Following are the certain grey areas in the subject field.

Availability of CENVAT credit on KKC is introduced in the CENVAT credit chain by the insertion of sub clause (1a) to Rule 3 of the CENVAT credit Rules, 2004 (Credit rules) vide Notification No.28/2016-C.E.(NT), dated 26.05.2016. The insertion states as under

"A provider of output services shall be allowed to take CENVAT credit of Krishi Kalyan Cess on taxable services leviable under section 161 of Finance Act, 2016 (28 of 2016)".

Further, Rule 2(p) of the Credit rules, define “output service” as

(p) “output service” means any service provided by a provider of service located in the taxable territory but shall not include a service, -

(1) specified in section 66D of the Finance Act; or

(2) where the whole of service tax is liable to be paid by the  recipient of service

A harmonious reading of the two provisions above brings out that CENVAT credit can be availed by a service provider providing Output services only. The provisions do not bar a manufacturer providing Output services from availing Credit of KKC.

An inference can therefore be made that the above provisions bar the following class of persons from availing Credit of KKC

  • Manufacturers not providing any output service
  • Manufacturers paying service tax as service recipient alone
  • Any other person paying service tax as service recipient.

The above position will clearly go against the interest of manufacturing sector, more so on the ground that they have received input services bearing the incidence of KKC and such input services are used in the manufacture of their final products. Denying CENVAT benefit of KKC goes against the essence of the Credit rules when such services received are clearly input services to such manufacturers.   

Further manufacturers paying service tax as service recipients are required to pay KKC but are denied benefit of CENVAT for the reason that they are not Output service providers This clearly  goes against the principals of the Credit rules.

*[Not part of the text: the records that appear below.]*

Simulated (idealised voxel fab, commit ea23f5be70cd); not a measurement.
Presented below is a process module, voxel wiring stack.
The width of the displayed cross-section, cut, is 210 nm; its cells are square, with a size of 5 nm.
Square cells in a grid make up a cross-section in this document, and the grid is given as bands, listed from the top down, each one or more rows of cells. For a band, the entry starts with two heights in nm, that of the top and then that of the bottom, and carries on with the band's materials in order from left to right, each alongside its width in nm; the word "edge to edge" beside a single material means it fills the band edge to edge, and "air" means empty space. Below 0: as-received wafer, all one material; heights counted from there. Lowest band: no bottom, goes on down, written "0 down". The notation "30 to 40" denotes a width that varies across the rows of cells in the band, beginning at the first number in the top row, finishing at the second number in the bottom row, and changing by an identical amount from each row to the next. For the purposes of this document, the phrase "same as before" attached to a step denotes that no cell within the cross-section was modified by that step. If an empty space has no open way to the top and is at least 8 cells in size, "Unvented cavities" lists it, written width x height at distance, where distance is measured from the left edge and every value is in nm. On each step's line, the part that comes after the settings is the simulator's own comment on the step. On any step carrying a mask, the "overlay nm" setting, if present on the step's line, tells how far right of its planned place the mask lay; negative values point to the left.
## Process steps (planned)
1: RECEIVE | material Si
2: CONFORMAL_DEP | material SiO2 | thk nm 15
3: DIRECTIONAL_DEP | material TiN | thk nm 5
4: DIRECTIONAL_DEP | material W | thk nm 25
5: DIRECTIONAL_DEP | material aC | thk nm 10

The said notification also amended sub rule (7) of Rule 3 of CENVAT Rules, by way of insertion of clause (d) in the sub rule which states as under 

"CENVAT credit in respect of Krishi Kalyan Cess on taxable services leviable under section 16 of the Finance Act, 2016 (28 of 2016) shall be utilized only towards payment of Krishi Kalyan Cess on taxable services leviable under section 161 of Finance Act, 2016 (28 of 2016).

The trade is therefore required to strictly follow a one is to one correlation for the purpose of availment and utilisation of KKC credit. Another procedural compliance is being thrust upon the trade, when matter can be clearly sorted by doing away with this requirement.

KKC is clearly an input service to both service providers as well as manufacturers. Strictly restricting its utilisation for payment of KKC alone therefore does not serve any purpose.

Further denying credit of KKC to manufacturers will only make them loose refund of such tax suffered for goods exported by them.